High Eff. Gas Furnace - Intake Air

Did an inspection yesterday on a home with a 1 year old high eff. gas furnace. The fresh are intake was pulling air from directly in the house, not from a fresh air intake outdoors. This is the first time I have seen this before. Obviously there will be some loss in efficiency since the furnace is using indoor air for combustion but I am wondering how many of you have seen this before and what are your thoughts?

hi Erich,

most high efficiency furnaces draw combustion air from the outside, I would look up the manufactures installations instructions online and see what they call for.

Regards

Gerry

Ì see this a lot. You will loose about 1-2% efficiency. We did not do that when I owned my heating and cooling company, but some people are just lazy.

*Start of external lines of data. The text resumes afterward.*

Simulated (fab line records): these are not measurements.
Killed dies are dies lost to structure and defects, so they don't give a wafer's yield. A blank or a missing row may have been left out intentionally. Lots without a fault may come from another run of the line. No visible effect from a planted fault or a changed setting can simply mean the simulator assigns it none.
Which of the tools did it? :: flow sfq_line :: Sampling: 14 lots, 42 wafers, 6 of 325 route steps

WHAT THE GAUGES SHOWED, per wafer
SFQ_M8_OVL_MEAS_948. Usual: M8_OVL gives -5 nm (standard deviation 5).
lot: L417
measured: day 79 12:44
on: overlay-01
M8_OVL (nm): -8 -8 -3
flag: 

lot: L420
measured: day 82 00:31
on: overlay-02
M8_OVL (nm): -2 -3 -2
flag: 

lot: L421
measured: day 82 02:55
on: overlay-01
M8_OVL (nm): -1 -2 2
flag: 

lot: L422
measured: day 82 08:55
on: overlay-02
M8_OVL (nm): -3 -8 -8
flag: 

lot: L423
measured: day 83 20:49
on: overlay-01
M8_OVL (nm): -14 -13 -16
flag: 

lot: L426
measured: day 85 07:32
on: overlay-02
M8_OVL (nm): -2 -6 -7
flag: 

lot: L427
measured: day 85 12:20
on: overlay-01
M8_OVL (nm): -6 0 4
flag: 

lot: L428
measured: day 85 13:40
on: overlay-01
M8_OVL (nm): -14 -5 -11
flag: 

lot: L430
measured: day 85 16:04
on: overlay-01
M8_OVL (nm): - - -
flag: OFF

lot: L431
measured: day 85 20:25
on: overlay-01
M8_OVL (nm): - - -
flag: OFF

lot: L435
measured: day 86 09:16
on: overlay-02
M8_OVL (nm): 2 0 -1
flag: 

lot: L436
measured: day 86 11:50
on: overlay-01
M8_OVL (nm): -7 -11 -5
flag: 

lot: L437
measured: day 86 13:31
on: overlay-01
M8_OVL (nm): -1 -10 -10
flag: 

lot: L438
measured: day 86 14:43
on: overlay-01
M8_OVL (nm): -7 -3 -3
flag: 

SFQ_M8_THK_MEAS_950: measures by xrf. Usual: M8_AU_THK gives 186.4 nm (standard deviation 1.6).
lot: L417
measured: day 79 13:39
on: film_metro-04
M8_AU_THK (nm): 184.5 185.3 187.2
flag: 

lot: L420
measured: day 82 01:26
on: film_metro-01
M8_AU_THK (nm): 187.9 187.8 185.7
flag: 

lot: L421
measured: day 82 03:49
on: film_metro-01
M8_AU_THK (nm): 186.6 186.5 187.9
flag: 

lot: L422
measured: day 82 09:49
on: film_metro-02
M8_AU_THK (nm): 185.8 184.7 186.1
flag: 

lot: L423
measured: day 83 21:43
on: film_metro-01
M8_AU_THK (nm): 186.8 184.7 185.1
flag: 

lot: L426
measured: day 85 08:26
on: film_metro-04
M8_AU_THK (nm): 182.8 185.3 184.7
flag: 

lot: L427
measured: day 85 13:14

This is what I figured. I made a note of it in my report but didn’t consider it a major defect seeing as how the furnace would still function ok, the efficiency would just be down a bit.

They may be legal, but stupid.
They are pulling inside air and quite possibly setting up a negative house pressure situation.
If the place is newer it may be very air tight and for instance say they have a fireplace , may draw combustion by products back into the home.
Remember that water heater , which may be in the closet also needs combustion air.
Is it in a small utility room.Does it have vent openings at the top and bottom.
Back to that water heater it may have flue gas rising naturaly that could be reversed and pulled into the house.
I just did a place last week where they ran the schedule 40 out the wall.
(good deal right?)
Well it turns out the Polish speaking HVAC guy mis-heard the AHJ tell him the intake from outside was not needed.
Duh,…he went and cut all the intakes at the elboes hours before I arrived.
When I met him I said put them back up, right away please.
Water heater next to it had gas leaking at the same time but thats another story.

BTW, when you see this at new construction and suspect that the furnace may have been used as a “construction heater”, listen carefully for small pieces of construction debris tumbling around in the inducer fan housing.

Hi Mike
Not to mention a dirty blower and filter , which can void the warranty

From this afternoons Inspection
Notice lack of filter.
[ATTACH]DSCN0129 (Small).JPG[/ATTACH]

DSCN0129 (Small).JPG

DSCN0132 (Small).JPG

Some good replies. Good points Robert, I wasn’t too concerned about a neg. pressure or backdrafting since it was in a large open unfinished basement.

That is where they become radon gas suckers! Any leaks in the return air duct system and it gets pumped throughout the house. A good reason to add $10 worth of PVC pipe.

Depending on the furnace and the location. I will add this to my report.

· **Monitor: **Ideally class IV furnaces with sealed combusting chambers should have combustion air intake vented to the outside for maximum efficiency.

Excellent note to add into a report. I made a similar note in my report.